I agree with you both that the story of Uriah is more about abuse of power than it is about sex. But, you both forget that God passed judgement on David for what he did.

Nathan comes in 2 Samuel 12, and tells David that 1) he's not getting away with anything, 2) the sword will never depart from his house because of what he's done. Our American sense of justice would like to see David struck down dead right at that moment. But, in some ways he might have prefered a quick death to what the rest of his life held for him - what with his son Absolom rising up and trying to kill him and all - as just one example of the life long grief God brought down on David for what he had done. Plus, his treachery has been written down for all generations to see. Embarassing much?

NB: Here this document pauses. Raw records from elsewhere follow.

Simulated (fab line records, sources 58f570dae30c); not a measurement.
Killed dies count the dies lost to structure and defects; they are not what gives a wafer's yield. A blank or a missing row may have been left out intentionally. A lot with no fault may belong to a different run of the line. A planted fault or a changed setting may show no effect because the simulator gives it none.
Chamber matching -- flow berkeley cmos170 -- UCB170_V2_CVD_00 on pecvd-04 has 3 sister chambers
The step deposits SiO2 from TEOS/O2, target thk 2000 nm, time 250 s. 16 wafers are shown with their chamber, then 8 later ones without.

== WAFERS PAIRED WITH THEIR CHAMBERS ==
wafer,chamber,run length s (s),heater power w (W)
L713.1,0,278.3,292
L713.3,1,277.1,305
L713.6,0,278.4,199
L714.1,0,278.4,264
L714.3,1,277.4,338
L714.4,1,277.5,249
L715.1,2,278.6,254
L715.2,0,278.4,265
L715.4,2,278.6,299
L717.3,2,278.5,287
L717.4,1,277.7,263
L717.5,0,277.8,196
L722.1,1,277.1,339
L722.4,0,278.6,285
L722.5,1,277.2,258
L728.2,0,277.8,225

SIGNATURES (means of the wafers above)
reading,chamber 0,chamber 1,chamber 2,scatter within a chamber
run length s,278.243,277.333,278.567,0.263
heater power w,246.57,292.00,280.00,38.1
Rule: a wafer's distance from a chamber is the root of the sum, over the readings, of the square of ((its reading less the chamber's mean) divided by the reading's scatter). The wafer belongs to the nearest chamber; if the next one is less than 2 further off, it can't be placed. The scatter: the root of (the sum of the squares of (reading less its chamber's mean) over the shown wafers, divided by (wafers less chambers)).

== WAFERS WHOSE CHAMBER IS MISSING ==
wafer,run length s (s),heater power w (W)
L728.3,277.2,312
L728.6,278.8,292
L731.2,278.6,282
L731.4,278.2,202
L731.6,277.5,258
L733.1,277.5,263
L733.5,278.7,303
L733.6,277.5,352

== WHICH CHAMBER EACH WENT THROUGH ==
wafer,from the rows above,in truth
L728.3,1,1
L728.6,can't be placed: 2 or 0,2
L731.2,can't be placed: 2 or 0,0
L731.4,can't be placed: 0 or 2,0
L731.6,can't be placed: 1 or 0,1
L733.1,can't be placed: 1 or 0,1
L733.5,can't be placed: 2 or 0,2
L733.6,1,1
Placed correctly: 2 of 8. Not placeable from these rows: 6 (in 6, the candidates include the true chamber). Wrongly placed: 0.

Because I believe in God, I believe He didn't let David off scot-free for what he'd done. He's not going to let America get away with what she's done or these greedy bankers with what they've done. We might not get to see it, but justice will be done.

rosa said...

God may have punished David, but he sure didn't take away any of his power, and Solomon--the son of David and Bathsheba--went on to be a more powerful king. So David's line strengthened and became more powerful gaining him eternal life vs embarrassment. In the long run, David got off very easy. His people, however, well they may still be suffering for it.

Justice in the afterlife doesn't do it for me, Mel.

aliasmoi said...

Unfortunately, that is sometimes all we get, Rosa.